Next we visited a Bedouin family where we had lunch in their tent. They had prepared Mansaf, Jordan’s national dish which consists of steamed goat on rice served with bread and soup. Our final activity was a 4x4 motorbike tour through the desert at the edge of Wadi Rum.


After another beautiful sunset, the camp had arranged a private dinner for us under the stars with fires and blankets to keep us warm. They had prepared a mixed grill of various meats and vegetables. We did some stargazing with Abedullah who pointed out many constellations.

It was an amazing two nights at the camp and we were sad to leave. Our guide came to pick us up in the morning and we left in the Jeep for our last ride through Wadi Rum.




Like most people, Petra was the reason we initially wanted to visit Jordan. The rose-coloured city that was built by the Nabateans some thousands of years ago is undoubtedly Jordan’s most iconic sight. Petra covers a large area and you could spend weeks exploring the city. Because of our setback in Dana, we had one less day in Petra than we had initially planned. It meant we had less time to explore and hike all the different trails but we were able to cover the most significant sites.


We woke up before sunrise to be one of the first to enter the city. From the Visitor’s Centre, we walked through the valley which took us to the Siq, a long and narrow canyon that leads to the entrance of Petra. As we approached the end of the Siq, Petra’s most famous site, the Treasury (Al-Khazneh) is revealed. Carved out of sandstone, this structure was a mausoleum and crypt for one of the Nabatean kings.

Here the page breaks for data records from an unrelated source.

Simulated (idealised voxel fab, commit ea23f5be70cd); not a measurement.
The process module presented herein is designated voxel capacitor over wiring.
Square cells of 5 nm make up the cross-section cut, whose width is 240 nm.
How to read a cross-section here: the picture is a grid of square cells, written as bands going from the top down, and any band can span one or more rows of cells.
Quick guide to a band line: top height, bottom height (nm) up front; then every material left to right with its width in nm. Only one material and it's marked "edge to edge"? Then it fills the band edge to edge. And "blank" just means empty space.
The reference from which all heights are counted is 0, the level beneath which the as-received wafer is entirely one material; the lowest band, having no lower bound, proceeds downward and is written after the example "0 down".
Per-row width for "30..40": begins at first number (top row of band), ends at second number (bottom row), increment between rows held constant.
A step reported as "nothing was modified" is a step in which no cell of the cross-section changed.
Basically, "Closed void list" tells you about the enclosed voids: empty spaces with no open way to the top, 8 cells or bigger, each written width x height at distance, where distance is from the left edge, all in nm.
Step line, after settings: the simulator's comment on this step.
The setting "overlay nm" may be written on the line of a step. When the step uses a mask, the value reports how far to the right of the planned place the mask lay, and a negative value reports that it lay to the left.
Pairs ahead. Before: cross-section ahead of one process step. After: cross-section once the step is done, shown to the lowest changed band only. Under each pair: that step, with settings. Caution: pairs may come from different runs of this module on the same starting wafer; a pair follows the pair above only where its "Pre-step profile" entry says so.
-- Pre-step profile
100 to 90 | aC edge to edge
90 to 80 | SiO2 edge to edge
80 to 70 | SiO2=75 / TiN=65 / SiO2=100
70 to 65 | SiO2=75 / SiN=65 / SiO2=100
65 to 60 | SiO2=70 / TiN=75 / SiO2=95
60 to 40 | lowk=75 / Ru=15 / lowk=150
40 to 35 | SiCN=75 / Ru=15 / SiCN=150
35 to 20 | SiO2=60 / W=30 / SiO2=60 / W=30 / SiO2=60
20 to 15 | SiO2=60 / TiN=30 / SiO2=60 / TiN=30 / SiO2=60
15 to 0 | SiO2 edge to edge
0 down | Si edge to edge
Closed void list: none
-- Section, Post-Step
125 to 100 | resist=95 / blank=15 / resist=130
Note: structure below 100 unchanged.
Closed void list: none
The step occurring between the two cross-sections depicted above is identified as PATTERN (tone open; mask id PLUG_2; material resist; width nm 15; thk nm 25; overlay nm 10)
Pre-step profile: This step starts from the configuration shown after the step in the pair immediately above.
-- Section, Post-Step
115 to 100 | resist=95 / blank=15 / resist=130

From the Treasury, we walked down the Colonnaded Street, passing the Theatre, Royal Tombs and the hike up to the High Place of Sacrifice. At the end of the street, we had reached the beginning of the hike up to the Monastery (Ad-Deir). It would take 850 steps to reach the monument. Like the Treasury, the facade is carved out of sandstone and only when we were there could we appreciate how large the structure was. We were able to find a quiet spot away from the crowds with an incredible view of the Monastery. At this point we realised we still had a two hour hike to the main gates, so we made our way back as the sun started to set.


Dana Biosphere Reserve


Dana Biosphere Reserve is the largest nature reserve in Jordan with several hiking trails that vary from a few hours to a few days. Located on the edge of the reserve is Dana, a stone village that was completely abandoned until recent development started to revitalise the local community. We stayed at Dana Guesthouse for the night, which had views overlooking the Wadi Dana below. Early the next morning we started our hike down this valley. It was quite steep and winding at the beginning but eventually flattened out. Along the way we stopped for tea with a Bedouin who was herding his goats through the wadi.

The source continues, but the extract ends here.